This is a general problem when working with RULES-based optimisations. Here is an example of what happens: suppose we have
foo :: Vector Int -> Vector Int foo xs = map (+1) xs
Now, GHC will generate a nice tight loop for this but if in a different module, we have something like this:
bar xs = foo (foo xs)
then this won't fuse because (a) foo won't be inlined and (b) even if GHC did inline here, it would inline the nice tight loop which can't possibly fuse instead of the original map which can. By slapping an INLINE pragma on foo, you're telling GHC to (almost) always inline the function and to use the original definition for inlining, thus giving it a chance to fuse.
thanks for the insight, roman!
the downside after adding the INLINE pragmas is that now some of my modules take _really_ long to compile (up to a couple of minutes); any ideas where i can start looking to bring the compilation times down again?
Alas, stream fusion (and fusion in general, I guess) requires what I would call whole loop compilation - you need to inline everything into loops. That tends to be slow. I don't know what your code looks like but you could try to control inlining a bit more. For instance, if you have something like this:
foo ... = ... map f xs ... where f x = ...
you could tell GHC not to inline f until fairly late in the game by adding
{-# INLINE [0] f #-}
to the where clause. This helps sometimes.
thanks, i'll check it out.
I'm surprised -Odph doesn't produce faster code than -O2. In any case, you could try turning these flags on individually (esp. -fno-method-sharing and the spec-constr flags) to see how they affect performance and compilation times.
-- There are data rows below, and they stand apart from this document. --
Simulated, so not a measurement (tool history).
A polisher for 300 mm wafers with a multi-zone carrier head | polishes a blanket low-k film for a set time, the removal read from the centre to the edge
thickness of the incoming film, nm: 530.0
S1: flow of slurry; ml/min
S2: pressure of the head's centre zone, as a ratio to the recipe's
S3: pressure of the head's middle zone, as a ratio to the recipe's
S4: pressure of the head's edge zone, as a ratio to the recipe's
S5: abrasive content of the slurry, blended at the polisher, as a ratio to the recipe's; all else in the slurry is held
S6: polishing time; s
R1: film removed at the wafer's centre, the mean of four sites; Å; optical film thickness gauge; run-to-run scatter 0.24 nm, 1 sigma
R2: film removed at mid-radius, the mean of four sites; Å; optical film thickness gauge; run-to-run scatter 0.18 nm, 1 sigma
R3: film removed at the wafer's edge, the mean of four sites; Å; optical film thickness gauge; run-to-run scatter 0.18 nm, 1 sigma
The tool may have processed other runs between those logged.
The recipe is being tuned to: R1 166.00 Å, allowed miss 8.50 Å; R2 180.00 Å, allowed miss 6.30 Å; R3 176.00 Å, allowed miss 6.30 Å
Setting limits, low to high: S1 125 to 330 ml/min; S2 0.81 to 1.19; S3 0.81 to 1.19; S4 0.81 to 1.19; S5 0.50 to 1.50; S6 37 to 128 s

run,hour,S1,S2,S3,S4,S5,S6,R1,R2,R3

in the end it turned out that i had forgotten another INLINE pragma and in my crude benchmarks -O2 and -Odph give basically the same results, -O2 being a little faster. i hope i'll have time next week to do proper benchmarks, and i also want to try ghc HEAD with the llvm patches. conv_1 conv_2 conv_3 -Odph 1.004 2.715 1.096 -O2 1.000 2.710 1.097 i'm still curious, though, why my three versions of direct convolution perform so differently (see attached file). in particular, i somehow expected conv_3 to be the slowest and conv_2 to perform similar to conv_1. any ideas? i haven't had a look at the core yet, mainly because i'm lacking the expertise ... <sk>